Parallella Community

I wanted to present my idea for a kind of souped-up Parallella specification. I just found out about this board, so I haven't bought one to try to do a proof-of-concept program. I also doubt this model would be financially viable because of expense and it would have a rather small market. This is based on an architecture I ran into at work, so I am going be vague about some details. It still should be pretty easy to figure out what chips I am talking about though.

Essentially, it would use the Parallella++ as a digital back end for a wide-band intermediate frequency modem of sorts. I ran some numbers and it appears to be possible. It relies on quadrature down conversion in the receiver and a quadrature up conversion in the transmitter in order to minimize some of the processing and bandwidth requirements. The point of reference in terms of samples and bandwidth is 200 MSPS of each I and Q data in both directions, leading to a modulated bandwidth of 160 MHz in both directions. That would allow up to 800 Mbit/s with 1024QAM or 960 Mbit/s with 4096QAM of raw unidirectional bandwidth over a considerable distance. If I got the calculations right.

Interface to the transmitter and receiver in this system would be JESD204B, 2 lanes each direction, which is where the cost comes in. I am sure Xilinx would love to charge an arm and a leg for the JESD204B IP. In addition to the cost from tan upgrade to the pin compatible ZYNQ-7015 or ZYNQ-7030. The transmitter and receiver chips are actually reasonably priced, probably costing as much as the ZYNQ-7015 and Epiphany combined.

So we would have the following:
The Parallella++ with:
A 16 or 64 core epiphany, I am not sure exactly how much computing power would be needed at this point.
A ZYNQ-7015(speed grade 2) or 7030, depending on how much processing needs to be done in the fpga fabric. These have 4 high speed transceivers for the JESD204B.
Dual Gigabit Ethernet,
A JESD204B Compliant clock generator for synchronizing the whole shebang

The daughter board containing a trasmitter DAC and a reciever ADC.

The fpga would be good for resampling the transmitted and received signals, essentially interpolating and then decimating by integer values in order to match the signal to the sample rate. This would also allow us to minimize the bandwidth to the Epiphany co-processor, especially if we only use it for the receiver structure. Bandwidth required is dependent on if we are using the original 16 bit integers for our samples or we are using fp32 for the resampled signal. Either way it might be possible to get away with one eLink, though it would be safer to have 2. The zynq would have an extra fifty pins compared to the Z-7010 Parallella, or 25 more than the Z-7020 to allow this.

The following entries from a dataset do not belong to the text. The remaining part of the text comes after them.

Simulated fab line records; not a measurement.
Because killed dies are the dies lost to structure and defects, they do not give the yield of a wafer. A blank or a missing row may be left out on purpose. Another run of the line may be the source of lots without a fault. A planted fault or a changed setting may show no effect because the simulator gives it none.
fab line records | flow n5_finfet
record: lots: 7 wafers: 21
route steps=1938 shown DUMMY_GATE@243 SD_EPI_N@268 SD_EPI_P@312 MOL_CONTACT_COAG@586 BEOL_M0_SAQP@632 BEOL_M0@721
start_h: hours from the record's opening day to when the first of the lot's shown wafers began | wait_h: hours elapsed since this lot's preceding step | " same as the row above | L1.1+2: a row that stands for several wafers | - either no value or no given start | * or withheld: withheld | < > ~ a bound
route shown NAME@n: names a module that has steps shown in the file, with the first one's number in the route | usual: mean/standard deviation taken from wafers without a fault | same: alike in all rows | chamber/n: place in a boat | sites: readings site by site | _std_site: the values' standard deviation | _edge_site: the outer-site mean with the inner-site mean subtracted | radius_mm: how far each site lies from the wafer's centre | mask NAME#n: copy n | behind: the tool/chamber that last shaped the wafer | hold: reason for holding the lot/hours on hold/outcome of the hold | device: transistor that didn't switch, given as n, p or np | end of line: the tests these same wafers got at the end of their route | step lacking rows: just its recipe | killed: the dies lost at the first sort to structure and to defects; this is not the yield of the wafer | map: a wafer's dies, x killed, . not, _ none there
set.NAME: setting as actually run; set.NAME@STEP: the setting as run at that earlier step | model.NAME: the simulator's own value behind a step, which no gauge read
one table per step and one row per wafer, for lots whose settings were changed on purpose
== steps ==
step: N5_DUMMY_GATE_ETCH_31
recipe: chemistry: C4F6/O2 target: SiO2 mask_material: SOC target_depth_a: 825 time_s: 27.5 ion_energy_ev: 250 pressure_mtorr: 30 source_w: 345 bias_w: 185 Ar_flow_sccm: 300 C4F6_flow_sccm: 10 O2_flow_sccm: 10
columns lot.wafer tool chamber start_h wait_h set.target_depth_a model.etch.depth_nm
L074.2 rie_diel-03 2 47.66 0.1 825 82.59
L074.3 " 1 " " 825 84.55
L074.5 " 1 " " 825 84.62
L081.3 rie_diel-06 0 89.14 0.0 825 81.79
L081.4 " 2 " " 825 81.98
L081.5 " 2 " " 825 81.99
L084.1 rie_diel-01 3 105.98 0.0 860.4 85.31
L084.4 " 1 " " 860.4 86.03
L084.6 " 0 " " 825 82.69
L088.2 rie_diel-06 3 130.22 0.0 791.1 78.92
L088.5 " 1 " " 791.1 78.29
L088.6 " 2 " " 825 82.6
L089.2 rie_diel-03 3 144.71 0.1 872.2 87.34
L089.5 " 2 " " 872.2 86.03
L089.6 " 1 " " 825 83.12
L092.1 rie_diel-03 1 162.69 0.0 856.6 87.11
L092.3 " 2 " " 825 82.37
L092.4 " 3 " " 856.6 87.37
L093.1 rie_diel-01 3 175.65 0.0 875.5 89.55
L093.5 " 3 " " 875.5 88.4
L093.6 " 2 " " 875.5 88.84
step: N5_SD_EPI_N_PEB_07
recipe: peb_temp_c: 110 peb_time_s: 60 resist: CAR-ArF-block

The Epiphany would essentially implement the final stage detector, compensating for phase drift and gain or telling the fpga how too. All while implementing a detector which would figure out what symbols were the most likely to have been sent, checking that against the error correction scheme, and finally translating the incoming symbols to a final bit-stream for the ARM cores to transmit over Ethernet.

So there you go, at most 500-1000 dollars in hardware costs, and way more than that for the required IP. All for something you probably can just plug into itself.

I have no hardware knowledge, so can you explain to me what's this good for?
googling told me JESD204B is just a serialized connection for up to 12Gbit/s.
I guess, the 3GBit/s mode could be used at max for interfacing with epiphany.
but what next? unless parallella++ can emulate the JESD204B IP I see no point.
or do you think of attaching sensors which deliver those 12Gbit/s of data?
other than that I see no reason why you need epiphany chip at all.
isn't the JESD204B IP doing all the work with calculations and stuff?
somehow google didn't show anything about any computing requirement...

JESD204B is a communication's interface. I was thinking that a zynq-7015 or 7030 possess 4 high speed transceivers at rates of up to 6 Gbit/s. The transceivers also possess serializer/desearailizer circuitry for interfacing to the rest of the system. Running 200 MSPS of I and Q data would only require two lanes in at 4 Gbit/s and 2 lanes out at 4 Gbit/s. The JESD204B interface is primarily for reducing the number of data lanes in and out of the converters. Also it is the interface on many new high speed converter's out today.

The computing requirements would be for processing the I and Q symbols coming in and out. They still have to be converted to bit streams. There is also no guarantee the conversion will go smoothly. The epiphany would provide some much needed computing backbone for the system. FPGA fabric could be used to implement some of the more fixed-function parts of the process.

so, what you write here is: except for the expensive zync, no further hardware is needed.
(well, of course the cable still would be expensive too.) you hope epiphany will do the protocol.
did I understand this correctly? so in the end you get a device for debugging JESD204B anywhere.
well, of course provided it uses a speed slower than 4Gb/s, since epiphany cannot talk faster, yet.

could you please give more details on what is needed?
maybe some links to the actual description of I and Q symbols?
why did you write more connections would be required, when JESD204B is reducing their number?
what hardware do you need in addition to the zync? any links on such success stories from diy community?

and did you have any particular device in mind with which your parallella++ could talk?
imho it is strange a new protocol appears, and it costs >2000$ to make use of it.
definitely wont make that protocol any more popular...
from what I read, you basically must fourier transform the analogue signal to calculate if hardware will work.
guess that's what the software-side does do, and I suspect that's where the high costs come in, for the software.
the users wont pay for that, since the sold device either works or doesn't work.
nobody but the developers really wants to know why it doesn't work...

Its kind of unclear, but each transceivers on the Zynq have both a receive and transmit line. Though they are in one block, so I am unsure how they would work connecting to multiple devices. That way you could have four outgoing lines and four incoming lines. Allowing for you to connect quite a complex system to a Z-7015 or Z-7030. It would make for quite the software defined radio platform.

Alternatively, working with current Parallella hardware, an Artix-7 35t or 50t can be had in a two or four transceiver package for less than a hundred dollars. Then you could connect to the two off board eLinks on the current Parallella to the Artix and route the data through the Epiphany. That gives you plenty of FPGA fabric and computational resources to work with in stages.

I still have the wonder what exactly are the cost/performance/power/size tradeoffs are for doing demodulation/modulation through an Epiphany vs. through an FPGA. Certainly the limiting factor for the Epiphany would be how much data you can cram through the eLink interface.